Thanks for the thanks. I aim to please.

My "sharing" verb was adopted from a friend who severely broke her ankle and left a long message describing her condition on her office phone tape while she was out on disability. Her boss told her he thought she had "shared" too much--which cracked me up. But it's a good verb, like with "interesting" -- it can cover many tricky scenarios.

After reading your reply, the obvious dawned on me: that I should recommend my vry favorite childhood book that is still in print: Harold Keith's Rifles for Watie -- I think it's rated for 9-12 year olds. It was a Newberry Medal winner. Part of its appeal is that it covers accurately the Trans Mississippi, particularly the split within the Cherokee tribe. Stand Watie was their guerrilla leader.

But I have also always loved horses and the best author is Marguerite Henry, again, still in print: Justin Morgan Had a Horse (set in colonial VT), King of the Wind (Morocco), Black Gold (thoroughbred racing), Misty of Chincoteague (MD), Born to Trot (Hambiltonian harness race). Great books and the original hard backs had extraordinary color plate illustrations.

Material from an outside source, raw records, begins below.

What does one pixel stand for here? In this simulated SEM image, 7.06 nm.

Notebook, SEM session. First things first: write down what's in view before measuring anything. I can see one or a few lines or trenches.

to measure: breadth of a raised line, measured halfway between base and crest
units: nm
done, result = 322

A little off track recommendation also is: Witch of Blackbird Pond, based on 17th cent. events in Wethersfield, CT, now a suburb of Hartford (where Harriet Beecher Stowe and Mark Twains homes are) -- a historic colonial town that's better than Williamsburg (and no huge fees), 100+ colonial dwellngs plus 2 17th cent. ones (with a witch story), a museum, fabulous colonial brick church, and 2 historic tour houses (Silas Deane, minister to France).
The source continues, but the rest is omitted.